Mark the operator zone on the floor surrounding the machine. No one, other than the operator, should be present within that boundary while work is being performed on that machine.

Keep a safe clearance between yourself and any spinning bit, blade, abrasive disc or grinding wheel. For example, always use a push stick to keep your hand from coming close to a spinning table-saw blade, and never position your hands in the same vertical plane as the blade.

Never try to stop a free-spinning workpiece with a tool or your hand. Never stop a spinning machine part, such as a chuck, disc, blade or bit.

Allow a machine to come to a complete stop before making major adjustments (i.e., adjustments that involve more than turning a hand wheel or rotating a speed-control dial).

Do not use compressed air to clean stationary machines or the workpiece during operation or maintenance, because this technique can send sharp metal, dust or other debris flying. Instead, use a shop brush and, where appropriate, a shop vacuum.

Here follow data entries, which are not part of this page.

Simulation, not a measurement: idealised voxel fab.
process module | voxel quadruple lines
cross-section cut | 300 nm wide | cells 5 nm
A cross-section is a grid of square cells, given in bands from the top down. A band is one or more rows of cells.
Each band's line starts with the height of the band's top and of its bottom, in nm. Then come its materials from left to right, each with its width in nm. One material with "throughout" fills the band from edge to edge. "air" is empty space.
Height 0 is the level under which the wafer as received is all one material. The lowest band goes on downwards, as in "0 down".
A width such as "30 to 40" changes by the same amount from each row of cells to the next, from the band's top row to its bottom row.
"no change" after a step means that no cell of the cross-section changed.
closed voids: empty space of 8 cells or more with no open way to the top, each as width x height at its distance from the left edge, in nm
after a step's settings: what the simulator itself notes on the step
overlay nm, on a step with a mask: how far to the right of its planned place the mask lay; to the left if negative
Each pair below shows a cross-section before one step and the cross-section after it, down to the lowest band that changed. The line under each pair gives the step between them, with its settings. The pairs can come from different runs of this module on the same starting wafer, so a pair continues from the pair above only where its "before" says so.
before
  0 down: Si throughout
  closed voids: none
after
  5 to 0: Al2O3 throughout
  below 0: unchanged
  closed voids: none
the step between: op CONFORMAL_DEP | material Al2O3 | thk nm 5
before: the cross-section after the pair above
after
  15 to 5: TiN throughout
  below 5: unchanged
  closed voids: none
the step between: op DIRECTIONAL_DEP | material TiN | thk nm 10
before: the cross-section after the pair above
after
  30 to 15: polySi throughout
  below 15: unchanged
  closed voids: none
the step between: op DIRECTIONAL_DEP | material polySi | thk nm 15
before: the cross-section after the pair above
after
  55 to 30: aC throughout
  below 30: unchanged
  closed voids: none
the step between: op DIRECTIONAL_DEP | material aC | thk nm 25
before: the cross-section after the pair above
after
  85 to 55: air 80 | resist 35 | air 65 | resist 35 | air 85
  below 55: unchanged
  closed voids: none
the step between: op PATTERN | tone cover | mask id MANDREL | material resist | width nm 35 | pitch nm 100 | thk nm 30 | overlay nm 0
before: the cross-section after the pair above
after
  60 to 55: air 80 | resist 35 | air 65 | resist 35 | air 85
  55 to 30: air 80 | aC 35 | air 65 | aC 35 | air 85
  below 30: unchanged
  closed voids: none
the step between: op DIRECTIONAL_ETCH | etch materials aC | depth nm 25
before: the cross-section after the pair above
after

Safe Shop-Keeping Practices

Light the shop area evenly, from above and from the sides.

Stabilize workbenches so they don’t shift under load or while performing work operations.

Sweep floors and aisles so they are clear of sawdust, metal chips, filings or any debris that could cause someone to slip. Stop work periodically to clean the floor and clear off workbenches.

Position a fire extinguisher and a first-aid kit in a location that is easily and rapidly accessible.

Heating, cooling or ventilation should be appropriate to the workspace. That is, heaters, blowers and fan motors should not pose a risk of combustion to solvents, chemicals or combustible gases. In an enclosed shop space, never use a combustion heater that is not rated for indoor use.

Improve slippery concrete floor surfaces with nonslip coatings, floor mats or abrasive tape.

Store combustibles in a metal cabinet rated for flammable-materials storage.

Soak oily rags in water and dispose of them as soon as possible, or dispose of them in a sealed-lid trash can rated for oily-waste disposal. Oily rags can catch fire when piled haphazardly in a bin.